In part one, I gave a quick justification for using ADLS Gen2 with Azure Databricks. I also promised some juicy details about getting these players to cooperate.
There’s a great guide out there and I’m not going to try to replace it. Instead, I want to supplement the guide. The rest of this series will focus on the problems I keep running into and how I get around them.
Service principals
I’ve had a difficult relationship with service principals. This may not be the canonical vocab, but I think of it as creating an application identity that can be granted assorted roles in one or more Azure products. Products can then use that identity to perform handshakes with each other.
Create the service principal
- Sign in to the Azure Portal
- Navigate to Azure Active Directory
- Select “App registrations” in the left blade
- Select the “+ New registration” button in the top toolbar
- Provide a name for the app
- Select the “Register” button at the bottom of the form
Create a secret
You should’ve been redirected to the app’s Overview page after you registered it. If not, you can get there from the App registrations window in Azure Active Directory.
- Click “Certificates & secrets” in the app’s blade
- Click “+ New client secret”
- Choose a description and expiration for the secret
- Click “Add”
- Copy the secret value
- Add the secret to your Databricks workspace
You can store this secret any way you like. If you want a turnkey and secure method, consider using a password manager. Key Vault is a good option for some use cases but this isn’t one of them.
Assign a role for the service princi pal
The storage accounts need to have the service principal added to their ACLs as a Contributor. Giving Databricks the secret isn’t enough.

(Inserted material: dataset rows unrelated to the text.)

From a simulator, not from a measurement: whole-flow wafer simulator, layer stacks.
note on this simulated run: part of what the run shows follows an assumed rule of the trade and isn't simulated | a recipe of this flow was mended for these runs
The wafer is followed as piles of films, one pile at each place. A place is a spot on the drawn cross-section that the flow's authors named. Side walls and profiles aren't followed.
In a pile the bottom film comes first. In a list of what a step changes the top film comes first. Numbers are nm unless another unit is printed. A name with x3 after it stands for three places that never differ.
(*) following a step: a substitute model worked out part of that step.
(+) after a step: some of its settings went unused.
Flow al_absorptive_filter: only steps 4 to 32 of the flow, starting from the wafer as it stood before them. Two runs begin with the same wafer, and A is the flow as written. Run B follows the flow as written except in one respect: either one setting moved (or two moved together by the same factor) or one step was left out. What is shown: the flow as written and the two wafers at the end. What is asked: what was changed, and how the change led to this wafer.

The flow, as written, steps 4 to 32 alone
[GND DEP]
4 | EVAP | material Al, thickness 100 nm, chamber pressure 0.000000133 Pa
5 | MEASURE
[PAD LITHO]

Contributor may be too permissive for your business rules. I encourage you to investigate which roles will do the trick, if there are any others.
Recap
Service principals are a necessary evil to give certain Azure products an identity they can use with one another. Databricks can assume that identity using a secret generated by the service principal and, assuming the storage account has assigned the correct role to it, Databricks will then have access to that storage.